The creative arts, particularly film, have an unlimited albeit untapped potential to be a primary source of direct investment – foreign and local – as well as provide exports for the nation, Yofi Grant, Ghana Investment Promotion Centre (GIPC) CEO, has said.
He therefore urged film-makers to take advantage of renewed local-content interest, the success of other similar ventures, and interconnectedness of the world through digital platforms to generate quality content that will rake-in good foreign exchange.
“With the quality of scripts and content we are seeing, if we put our shoulders to the wheel we will see major investments. People are willing to engage, and if we create the opportunity for them and a conducive ecosystem, they will do so.
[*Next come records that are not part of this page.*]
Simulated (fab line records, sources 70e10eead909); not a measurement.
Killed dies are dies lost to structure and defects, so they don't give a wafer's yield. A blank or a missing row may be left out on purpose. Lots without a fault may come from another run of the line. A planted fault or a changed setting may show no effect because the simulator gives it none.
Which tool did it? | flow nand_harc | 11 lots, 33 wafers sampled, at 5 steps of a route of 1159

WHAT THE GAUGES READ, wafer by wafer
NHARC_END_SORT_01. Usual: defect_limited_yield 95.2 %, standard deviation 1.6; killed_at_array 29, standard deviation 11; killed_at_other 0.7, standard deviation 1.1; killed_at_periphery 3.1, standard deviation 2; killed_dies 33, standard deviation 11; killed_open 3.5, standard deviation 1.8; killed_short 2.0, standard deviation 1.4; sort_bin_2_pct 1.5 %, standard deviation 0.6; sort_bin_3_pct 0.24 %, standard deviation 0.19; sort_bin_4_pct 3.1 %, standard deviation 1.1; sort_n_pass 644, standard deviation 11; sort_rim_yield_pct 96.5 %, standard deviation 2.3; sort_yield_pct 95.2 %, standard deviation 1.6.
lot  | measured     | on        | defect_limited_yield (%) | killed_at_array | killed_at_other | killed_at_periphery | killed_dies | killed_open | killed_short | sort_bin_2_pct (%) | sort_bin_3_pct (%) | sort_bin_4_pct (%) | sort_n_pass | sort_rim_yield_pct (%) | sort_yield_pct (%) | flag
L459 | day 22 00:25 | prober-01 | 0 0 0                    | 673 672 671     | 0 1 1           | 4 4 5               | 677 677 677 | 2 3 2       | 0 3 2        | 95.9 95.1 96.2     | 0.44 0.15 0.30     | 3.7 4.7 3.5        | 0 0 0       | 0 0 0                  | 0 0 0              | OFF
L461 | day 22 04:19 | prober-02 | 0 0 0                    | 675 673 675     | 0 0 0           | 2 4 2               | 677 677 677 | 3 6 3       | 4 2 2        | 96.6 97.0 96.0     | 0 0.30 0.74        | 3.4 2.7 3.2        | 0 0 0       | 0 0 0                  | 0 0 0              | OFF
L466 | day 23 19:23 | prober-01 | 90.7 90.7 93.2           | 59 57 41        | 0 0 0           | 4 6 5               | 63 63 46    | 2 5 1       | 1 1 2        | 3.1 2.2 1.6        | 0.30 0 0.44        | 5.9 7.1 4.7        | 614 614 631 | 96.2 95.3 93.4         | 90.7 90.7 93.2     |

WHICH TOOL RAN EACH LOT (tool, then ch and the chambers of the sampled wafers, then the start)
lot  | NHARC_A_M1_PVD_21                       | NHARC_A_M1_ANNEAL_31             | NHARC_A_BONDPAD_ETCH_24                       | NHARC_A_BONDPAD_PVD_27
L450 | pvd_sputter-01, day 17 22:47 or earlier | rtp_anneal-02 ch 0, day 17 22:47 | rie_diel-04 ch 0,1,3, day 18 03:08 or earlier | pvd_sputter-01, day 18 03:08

“We are already hearing excitement from specific investors looking to put money at every point in the production value-chain, and we hope our creatives are able to take advantage of this,” he said to the B&FT on sidelines of the Pitch Series selection event jointly organised by the GIPC and National Film Authority (NFA).
To Mr. Grant, with rising urbanization, an increasing young demographic, and the expanding and emerging middle-class, quality content will be backed by investment which could see private equity and venture capital flow freely into the industry.
According to a 2018 report, Framing the Shot: Key Trends in African Film, if Sub-Saharan Africa were to follow the example of Asian giants India and China, and broadly invest in cinema infrastructure, it could achieve annual box office revenues of US$1.5billion to US$2billion – and Ghana is primly positioned to tap into the market.
On her part, Executive Secretary of the NFA Juliet Yaa Asantewaa Asante disclosed that the NFA is working on the Local Content bill, under supervision of the Ministry of Tourism, Art and Culture.
She added that when passed into law, this will ensure a percentage of Prime Time content, especially on television, will be local. “This bill,” she said, “will ensure that content makers get opportunities and jobs by making more content for television and other platforms.”
In view of this, she noted, the Pitch Series has been launched to raise the profile of local film makers and find opportunities for them while attracting foreign investment as well as co-productions and opportunities into the film sector to position Ghana as a film-hub in the region.
“The NFA Pitch is a pipeline facilitation project aimed at improving the entire value-chain of the film sector pipeline by taking projects from start to finish within and down the value chain – from the development stage to identifying investments and ultimately marketing and distribution of selected projects,” she added.
She also implored participants to take matters of plagiarism and contractual obligations seriously, as they are often neglected by players in the creative arts – often with dire consequences. The initiative, with support from the Ministry of Tourism, Arts and Culture and Multichoice Ghana, will see six projects out of 25 – from an initial pool of 100 – produced for media consumption.